According to Pickering, The Public Employees' Retirement System of Mississippi (PERS) allows state workers to collect their pensions after roughly 25 years of service, including workers who have been charged and found guilty of public corruption.

"We have actually had over 105 public officials - employees, elected, appointed - who have pled guilty or have been found guilty by a jury of their peers that are drawing retirement in the state of Mississippi today," he said.

Pickering said that 105 includes four former agency heads, including Mississippi Department of Corrections Commissioner Chris Epps and Mississippi Department of Marine Resources Director Bill Walker, 19 elected officials, like former Warren County Circuit Clerk Shelly Palmertree, 26 public officials and 56 public employees, including former Camp Shelby cafeteria manager Jerry Howard.

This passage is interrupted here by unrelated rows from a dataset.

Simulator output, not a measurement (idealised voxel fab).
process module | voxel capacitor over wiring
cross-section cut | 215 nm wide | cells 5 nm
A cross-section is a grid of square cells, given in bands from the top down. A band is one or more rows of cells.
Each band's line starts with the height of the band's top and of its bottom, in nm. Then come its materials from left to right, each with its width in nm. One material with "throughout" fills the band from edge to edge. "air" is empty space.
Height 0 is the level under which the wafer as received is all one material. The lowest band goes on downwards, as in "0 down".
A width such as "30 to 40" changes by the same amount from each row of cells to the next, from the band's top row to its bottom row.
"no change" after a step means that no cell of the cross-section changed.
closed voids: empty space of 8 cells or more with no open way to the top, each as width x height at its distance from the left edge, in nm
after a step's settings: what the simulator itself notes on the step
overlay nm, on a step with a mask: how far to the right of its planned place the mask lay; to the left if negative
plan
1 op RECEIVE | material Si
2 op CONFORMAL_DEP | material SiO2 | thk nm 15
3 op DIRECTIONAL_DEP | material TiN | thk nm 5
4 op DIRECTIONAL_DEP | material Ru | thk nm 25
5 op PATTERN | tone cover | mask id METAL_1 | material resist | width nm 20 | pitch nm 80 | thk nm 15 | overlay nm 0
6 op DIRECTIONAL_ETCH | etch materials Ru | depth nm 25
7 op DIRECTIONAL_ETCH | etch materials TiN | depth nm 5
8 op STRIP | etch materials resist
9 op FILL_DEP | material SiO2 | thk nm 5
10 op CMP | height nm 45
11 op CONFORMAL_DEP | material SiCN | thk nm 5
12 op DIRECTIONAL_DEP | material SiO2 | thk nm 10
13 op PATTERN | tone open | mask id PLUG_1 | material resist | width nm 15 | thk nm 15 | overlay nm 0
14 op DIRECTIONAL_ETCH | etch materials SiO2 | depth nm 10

"Shelly Palmertree, former circuit clerk of Warren County, is sitting in state prison right now in Rankin County, the women's correctional facility, and she embezzled almost if not over $6 million from the taxpayers of Warren County. She's drawing her retirement while she's in prison," Pickering said. "There's an issue of justice here."

"Right now, over six individuals who've plead guilty during my time in office are all making over $100,000," Pickering said. "That means their retirement initially, their base retirement, will be $50,000 plus. Then they'll get the cost of living increase that every other retiree gets, often called the 13th check is the form that it comes, for the rest of their life. They'll even pass this benefit onto their dependents."

Epps, Palmertree and Walker are classified as "Top Offenders" by the state auditor's office. All three pleaded guilty to felony corruption charges and are receiving at least $50,000 a year in retirement benefits.

"When you have someone who has served out, they're eligible for retirement," Pickering said. "They plead guilty to corruption, as we've had happen in the Chris Epps case, as we had happen in the Department of marine Resources case. These individuals have gone to jail and are sitting in federal prisons or will be sitting in federal prisons drawing $50,000 plus a year in taxpayer money for the rest of their life, even after they get out.  The question is: Is that fair and just to the taxpayers of Mississippi? I think common sense is pretty clear. The answer's got to be no."

Twenty-five states currently have laws that remove state pensions from public officials who have betrayed the public's trust.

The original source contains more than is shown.